Cebysev (Tschebyscheff-) Approximation I have to find the best Tschebyscheff-Approximation of $x(t) = \sin(t)$ on the Interval $[0,d]$ by a line where $0 < d < 2\pi$. But I have no idea how to perform such an approximation, do you have any resources where it is explained, I can not find anything good?
 A: Posting another answer, because  the other one uses a different approach and has   comments concerning that approach.
Let's begin with a more general situation:   we want the best uniform (Chebyshev) linear fit to a smooth function   $f$ on an interval $[A,B]$. A variational argument (which is standard, and therefore  omitted) shows that if $ax+b$ is the best fit, there  are three points $x_1<x_2<x_3$ at which the difference $f(x)-(ax+b)$  attains values (left to right) $M,-M,M$, with  $|M|=\max_{[A,B]}|f(x)-(ax+b)|$. Note that $M$ can be negative or positive, we don't know. 
Since $x_2$ is an interior extremum of $f(x)-(ax+b)$, we have $a=f'(x_2)$. The other two extrema could be interior or boundary points, we don't know. But we do know that 
$$f(x_1)- f'(x_2) x_1 = f(x_3) - f'(x_2) x_3 \tag1$$
since both sides are equal to $M+b$. 
So there are quite a few cases to check in general. For the concrete situation, we know that $f'(x)=\cos x$ cannot attain  same value three times. Therefore either $x_1$ or $x_3$ is an endpoint, maybe both. More specifically, either $$(x_1,x_2,x_3) = (0, z , 2\pi-z) \tag2 $$
or
$$(x_1,x_2,x_3) = ( z , 2\pi-z, d) \tag3 $$
or 
$$(x_1,x_2,x_3) = (0, z , d) \tag4 $$
In each of these three cases, we have one unknown $z\in(0,2\pi)$ which can be found by solving (1). 
Then compare the maximal deviation you get from $$2M = (f(x_1)-f'(x_2)x_1) -  (f(x_2)-f'(x_2)x_2)$$ and pick the solution with the smallest $|M|$. 
A: Let $at+b$ be the optimal line. Note that the best $b$ is the average of the maximum and minimum of $\sin t-at$. Thus, it remains to find $a\in\mathbb R$ such that the oscillation of $\sin t-at$ on the interval $[0,d]$ is minimized. (Oscillation is the $\max-\min$ difference).  

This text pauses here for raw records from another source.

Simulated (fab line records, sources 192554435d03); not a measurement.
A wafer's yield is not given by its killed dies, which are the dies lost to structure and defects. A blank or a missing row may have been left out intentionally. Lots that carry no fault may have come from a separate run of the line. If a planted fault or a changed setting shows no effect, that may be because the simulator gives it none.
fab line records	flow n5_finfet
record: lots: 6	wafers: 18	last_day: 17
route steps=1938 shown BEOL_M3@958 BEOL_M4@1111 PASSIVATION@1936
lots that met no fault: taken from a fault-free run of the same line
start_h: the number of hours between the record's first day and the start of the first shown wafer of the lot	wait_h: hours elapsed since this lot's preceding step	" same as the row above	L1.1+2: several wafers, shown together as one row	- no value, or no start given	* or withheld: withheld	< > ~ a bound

One can visualize the problem in terms of the graph $G=\{(t,\sin t):t\in [0,d]\}$. The oscillation of $\sin t-at$ is the length of a skew projection of $G$ onto the vertical axis. We want the direction of projection that minimizes this length, "the position of the Sun when $G$ has the smallest shadow."
Unfortunately, the computation is a tedious case-by-case analysis. There are between $2$ and $4$  points $t$ where $\sin t-at$ could attain an extremum:
$$t_1=0, \quad t_2=d, \quad t_3=\arccos a, \quad t_4=2\pi -\arccos a$$
The last two may or may not be in $[0,d]$. So the maximum of $\sin t-at$ is
$$\max(0,\sin d-ad, \sqrt{1-a^2} - at_3, -\sqrt{1-a^4} - at_4)   $$
where some of the last two may have to be excluded. Similarly the minimum. I'd   plot these as functions of $a$ (I assume you have a specific value of $d$) to see what goes on.